Free vote? Senior Tories face crisis of principle on gay marriage
By Alex Stevenson and Ian Dunt
Senior Conservatives will have to back the coalition's timetabling plans for its gay marriage bill or resign, in a move which will encourage dissent on the government's backbenches.
While No 10 has conceded a free vote on the bill itself, which it claims is a matter of conscience, there will be a three-line whip on the programme motion.
This usually takes place after the bill's second reading and outlines the scheduling for its remaining progress through parliament.
"It's hardly a free vote, is it? If a PPS votes against it, they'll have to resign," a leading opponent of the move told politics.co.uk, ahead of next week's vote.
The comments come as Cabinet ministers start to take their positions for the battle to come.
Prominent right-wingers Chris Grayling and Sayeeda Warsi today confirmed they would support the measure.

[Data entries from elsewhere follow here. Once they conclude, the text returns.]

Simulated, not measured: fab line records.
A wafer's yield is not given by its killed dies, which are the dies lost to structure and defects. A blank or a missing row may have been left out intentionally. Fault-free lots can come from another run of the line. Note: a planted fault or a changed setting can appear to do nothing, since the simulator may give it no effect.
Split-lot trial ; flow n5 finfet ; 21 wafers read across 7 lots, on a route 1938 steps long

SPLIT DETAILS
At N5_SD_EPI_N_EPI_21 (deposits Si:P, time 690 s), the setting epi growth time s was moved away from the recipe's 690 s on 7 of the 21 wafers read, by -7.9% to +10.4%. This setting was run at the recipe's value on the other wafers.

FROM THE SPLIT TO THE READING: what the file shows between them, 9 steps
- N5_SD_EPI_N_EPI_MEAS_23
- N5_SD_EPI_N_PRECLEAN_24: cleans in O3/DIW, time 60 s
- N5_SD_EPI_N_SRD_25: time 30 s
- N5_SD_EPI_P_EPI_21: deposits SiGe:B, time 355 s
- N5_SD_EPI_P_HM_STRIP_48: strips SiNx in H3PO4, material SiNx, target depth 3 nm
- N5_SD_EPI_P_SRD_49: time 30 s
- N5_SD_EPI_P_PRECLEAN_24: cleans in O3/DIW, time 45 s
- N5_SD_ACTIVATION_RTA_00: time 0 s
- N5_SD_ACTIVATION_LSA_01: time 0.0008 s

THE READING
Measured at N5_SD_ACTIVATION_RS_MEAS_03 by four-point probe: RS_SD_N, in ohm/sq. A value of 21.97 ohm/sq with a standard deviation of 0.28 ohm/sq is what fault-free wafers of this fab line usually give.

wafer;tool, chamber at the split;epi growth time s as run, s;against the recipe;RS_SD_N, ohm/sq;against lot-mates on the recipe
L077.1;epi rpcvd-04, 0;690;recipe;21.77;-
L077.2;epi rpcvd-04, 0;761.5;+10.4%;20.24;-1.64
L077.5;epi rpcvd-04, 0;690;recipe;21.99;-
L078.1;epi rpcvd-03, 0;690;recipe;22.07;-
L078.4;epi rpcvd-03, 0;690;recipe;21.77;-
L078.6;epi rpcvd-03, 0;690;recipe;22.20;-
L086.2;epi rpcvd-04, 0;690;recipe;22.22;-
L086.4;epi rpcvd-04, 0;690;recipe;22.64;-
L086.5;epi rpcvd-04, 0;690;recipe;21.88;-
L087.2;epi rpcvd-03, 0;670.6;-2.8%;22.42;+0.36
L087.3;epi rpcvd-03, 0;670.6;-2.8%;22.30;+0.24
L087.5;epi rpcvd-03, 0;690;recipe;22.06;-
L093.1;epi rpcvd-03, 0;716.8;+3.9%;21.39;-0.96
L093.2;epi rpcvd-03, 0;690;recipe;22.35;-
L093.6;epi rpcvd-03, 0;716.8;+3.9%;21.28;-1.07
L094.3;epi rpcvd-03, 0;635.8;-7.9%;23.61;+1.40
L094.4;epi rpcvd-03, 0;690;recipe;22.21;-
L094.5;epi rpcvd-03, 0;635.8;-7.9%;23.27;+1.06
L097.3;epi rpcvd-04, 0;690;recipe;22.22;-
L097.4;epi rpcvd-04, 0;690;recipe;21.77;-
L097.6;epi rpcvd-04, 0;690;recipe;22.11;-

Grayling found himself in hot water in 2010 when he said owners of B&Bs had the right to stop gay couples staying with them. Warsi is well-known for her strong religious views and was expected to oppose the measure.
Their decision to support the bill suggests Downing Street is succeeding in minimising a split in the Cabinet over the controversial bill.
The development comes as Philip Hammond caused outrage by citing the law against incest in an argument against gay marriage.
The defence secretary was accused of mentioning the ban on marriage between siblings during a discussion about same-sex partnerships by the website pinknews.co.uk earlier this week, but a spokesman denied the report.
Asked by 5Live Breakfast if he told gay campaigners that "we don't allow siblings to get married either" during a debate on gay marriage, Hammond admitted that he did.
"The context was we were having a very wide ranging discussion about the state and the state's involvement in people’s relationships and people's day to day lives, and also talking about the tax advantages that are available through marriage and civil partnership," he said.
Pressed on whether he was comparing gay marriage to incest, Hammond replied: "No, I was not. And that’s a completely scurrilous interpretation of what I said."
The comparison is still far short of some reports, which said the defence secretary said allowing gay marriage would be like "sanctioning incest".
Joe Rayment, a student at the scene, told the Guardian: "When I asked Philip Hammond what right the state has to tell two people in love that they can't get married, he said: 'Well, siblings can't get married either'. We found this a very offensive and quite disgusting thing for him to say."
Hammond is a leading gay marriage opponent in Cabinet.
The story comes as the French National Assembly starts a marathon debate on legalising gay marriage, following months of heated debate.
The introduction of gay marriage was one of Francois Hollande's election promises.